The bulk of the book then describes how faith is actually developed through trusted personal relationships and how living the faith outside the congregational gathering makes faith more vibrant.

My past two posts are my germinal thoughts as I've been trying to think through how their advice for families with children can be extended to the non-child focused population of the Church. The authors allude to this application briefly. Non-parent adults are important to their youth strategy, but they also recognize the need to reach out to adults without Norman Rockwell families as receivers of faith. It just isn't their focus, so it's left to the reader to work through the application.

Hopefully I won't be too aggregiously violating any copyrights by revealing the five principles on which Anderson and Hill base their approach.

1. Faith is formed by the Holy Spirit through personal, trusted relationships.
2. The church is a partnership between home and congregation.
3. Home is church too.
4. Faith is caught more than taught.
5. If you want Christian children, you need Christian adults.
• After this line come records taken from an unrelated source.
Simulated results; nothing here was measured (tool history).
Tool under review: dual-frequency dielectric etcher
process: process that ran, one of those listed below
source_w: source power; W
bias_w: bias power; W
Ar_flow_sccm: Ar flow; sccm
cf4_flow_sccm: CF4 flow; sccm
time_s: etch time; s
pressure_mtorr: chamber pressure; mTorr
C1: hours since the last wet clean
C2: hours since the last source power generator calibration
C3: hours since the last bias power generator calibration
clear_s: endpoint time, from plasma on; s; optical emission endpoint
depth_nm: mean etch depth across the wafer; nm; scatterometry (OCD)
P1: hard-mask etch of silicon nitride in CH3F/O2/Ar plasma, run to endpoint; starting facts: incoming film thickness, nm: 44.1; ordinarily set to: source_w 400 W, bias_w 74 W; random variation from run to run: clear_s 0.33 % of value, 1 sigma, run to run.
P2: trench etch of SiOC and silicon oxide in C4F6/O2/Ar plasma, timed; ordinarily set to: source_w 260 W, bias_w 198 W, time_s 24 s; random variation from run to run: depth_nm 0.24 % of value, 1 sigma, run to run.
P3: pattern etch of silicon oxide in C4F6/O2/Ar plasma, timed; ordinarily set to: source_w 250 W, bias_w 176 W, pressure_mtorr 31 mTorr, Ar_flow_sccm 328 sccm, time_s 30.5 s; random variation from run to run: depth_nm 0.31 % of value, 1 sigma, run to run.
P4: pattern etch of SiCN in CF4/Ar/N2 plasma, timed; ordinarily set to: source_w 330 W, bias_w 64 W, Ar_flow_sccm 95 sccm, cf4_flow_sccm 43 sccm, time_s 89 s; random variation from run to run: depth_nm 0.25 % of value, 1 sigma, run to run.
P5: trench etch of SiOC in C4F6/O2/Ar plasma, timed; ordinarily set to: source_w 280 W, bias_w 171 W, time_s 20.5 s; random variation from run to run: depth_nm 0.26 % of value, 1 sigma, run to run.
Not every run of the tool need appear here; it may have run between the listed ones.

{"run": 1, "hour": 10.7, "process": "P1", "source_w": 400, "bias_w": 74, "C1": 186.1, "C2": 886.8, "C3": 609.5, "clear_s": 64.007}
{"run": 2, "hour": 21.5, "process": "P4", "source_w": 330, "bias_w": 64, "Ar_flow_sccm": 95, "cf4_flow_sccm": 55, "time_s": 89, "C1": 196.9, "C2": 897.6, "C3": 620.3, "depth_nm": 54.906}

The application of the first principle to "pew sitters" is plain to see. If we want to activate the faith of these silent visitors to our congregations, we must draw them into a community of relationships. As long as no one knows them, they are going to be left mostly to trying to form faith on their own, which we all know is pretty steep climbing.

The second, third and fourth principles depend on the first and are tightly bound together. We can't expect people to have a healthy faith life just because they visit a congregation on Sundays. And as a Church, we need to extend our ministry beyond Sunday morning. Hopefully, the people in the pews are trying to explore their faith in their own homes, but we should be taking the faith to one another outside the congregation. This isn't just a family thing.

When I was invited to join a small group, it was significant because these other members of the congregation invited me into their homes for fellowship and Bible study. I can definitely tell you that their homes were church. And it is a well known, but not often enough considered, fact that faith is formed through community.

The fifth principle is worded with the youth and family bias front and center, but it has very broad application. If we want to pass on our faith, we must be disciples. More generally, we need to create a culture of discipleship in our congregations.

Like I said, none of this is revolutionary or new. It's pretty much stuff we all know. But at the same time, having written it down and acknowledged it doesn't make it happen. That's just the pre-work.

5 comments:

Chris Duckworth said...

"Frogs" sits on my shelf, like so many other books, unread. Your post will move this book from the dead shelf to the I-really-should-read-this-soon shelf.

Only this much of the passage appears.